Friday, 11 September 2015

No Faith in War

It's been a while, so I guess it must be high time for another blog post! Especially as I certainly have no shortage of things I would like to write about ... so many that actually fitting in the time to write about them is proving something of a struggle! After a very full summer and a slightly hectic return to the new year (because everyone knows "new year" is in September, right?!) I probably have enough material to bore you all in many posts in the weeks to come.

To begin though, I want to write something about Tuesday, when I, along with may others, gathered at the gates of the ExCeL centre in London where preparations are going ahead for one of the world's biggest arms fairs. Part of a sustained week of creative action to impede the setup of the event, Tuesday was entitled "No Faith in War" and was an invitation to people of faith to stand against the evils of the arms trade. Gathering from about 9am, we maintained a presence of both prayer and protest at the gates all day, with people coming and going throughout.

Peacefully, prayerfully, many of those present stepped out into the roads, preventing access to the entrances to the centre where preparations for next week's exhibition are underway. Multiple blockades throughout the day, including one point where entrances at both ends of the centre were closed. Informal prayers and songs sat in front of a growing tailback of lorries and a funeral procession for the unnumbered victims of the arms trade were among the powerful moments which took place in the approach roads to the ExCeL gates.

This was not a passive vigil of witness but a creative, active response to one of the great evils of our time; but the atmosphere throughout remained one of respectful peace as well as of passion deeply rooted in gospel values. I remained conscious through the day of the stark contrast between this and the preparations behind closed doors for an event which will contribute to the continuing escalation of instability and conflict; the human cost of which is increasingly evident.

DSEi takes place once every two years and brings thousands of arms manufacturers and dealers together with representatives of global governments and military, including those from some of the world's most repressive regimes. Even if actual money doesn't change hands, we are facilitating relationships between some very dodgy characters. As the refugee crisis in Europe draws our attention to increasing global conflict and human misery, there is an almost sickening irony in knowing many of these conflicts are fuelled by a trade which is being encouraged here in our capital.

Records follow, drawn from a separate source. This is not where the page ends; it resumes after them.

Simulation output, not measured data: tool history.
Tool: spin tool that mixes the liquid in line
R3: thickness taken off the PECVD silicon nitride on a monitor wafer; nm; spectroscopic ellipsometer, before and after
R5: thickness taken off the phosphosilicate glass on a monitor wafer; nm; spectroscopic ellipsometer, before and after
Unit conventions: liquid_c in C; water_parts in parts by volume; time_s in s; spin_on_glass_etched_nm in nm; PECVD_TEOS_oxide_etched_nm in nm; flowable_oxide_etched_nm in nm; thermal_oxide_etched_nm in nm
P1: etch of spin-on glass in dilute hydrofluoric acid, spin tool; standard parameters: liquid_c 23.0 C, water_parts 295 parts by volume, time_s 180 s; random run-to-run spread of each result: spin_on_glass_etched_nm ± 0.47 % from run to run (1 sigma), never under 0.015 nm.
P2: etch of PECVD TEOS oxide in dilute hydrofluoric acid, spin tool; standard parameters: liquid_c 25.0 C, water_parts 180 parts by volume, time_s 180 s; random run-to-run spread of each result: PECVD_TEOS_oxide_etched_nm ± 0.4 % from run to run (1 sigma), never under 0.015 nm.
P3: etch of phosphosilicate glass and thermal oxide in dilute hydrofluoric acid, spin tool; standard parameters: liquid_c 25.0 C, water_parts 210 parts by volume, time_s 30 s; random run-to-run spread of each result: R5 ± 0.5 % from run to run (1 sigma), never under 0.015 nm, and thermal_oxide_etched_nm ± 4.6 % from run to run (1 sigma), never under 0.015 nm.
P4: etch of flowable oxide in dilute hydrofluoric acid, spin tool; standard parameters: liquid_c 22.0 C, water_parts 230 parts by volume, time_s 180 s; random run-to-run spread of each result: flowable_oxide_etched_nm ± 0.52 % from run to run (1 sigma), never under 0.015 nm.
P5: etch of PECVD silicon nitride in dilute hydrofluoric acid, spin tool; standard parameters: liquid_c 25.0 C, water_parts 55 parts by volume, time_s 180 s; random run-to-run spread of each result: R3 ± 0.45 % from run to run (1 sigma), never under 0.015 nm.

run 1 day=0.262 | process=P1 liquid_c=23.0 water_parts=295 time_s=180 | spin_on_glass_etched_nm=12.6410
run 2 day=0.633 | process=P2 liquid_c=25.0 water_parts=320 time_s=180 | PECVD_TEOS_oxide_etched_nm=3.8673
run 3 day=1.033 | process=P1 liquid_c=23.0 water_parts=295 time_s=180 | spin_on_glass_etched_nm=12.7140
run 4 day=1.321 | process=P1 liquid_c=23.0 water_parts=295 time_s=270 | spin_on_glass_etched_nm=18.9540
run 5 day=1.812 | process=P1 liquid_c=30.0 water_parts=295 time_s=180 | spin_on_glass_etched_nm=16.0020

For me, the theme of the beatitudes reverberated through the day. We heard them several times with different groups independently choosing its inclusion in their liturgies.
The power of Jesus' words, spoken as they were to an audience living under a military occupation, resonated through acts of repentance and resistance, in the face of a system which continues to perpetuate violence and oppression.

The sense of joy and community which pervaded the day, even in the seemingly impenetrable face of death and destruction allowed me, us, to experience the truth of His blessing, that the peacemakers and those who hunger and thirst for justice will know happiness.

I came away uplifted and inspired. This for me, is where and how the church should be. Thank you, to all who were church with and for me that day.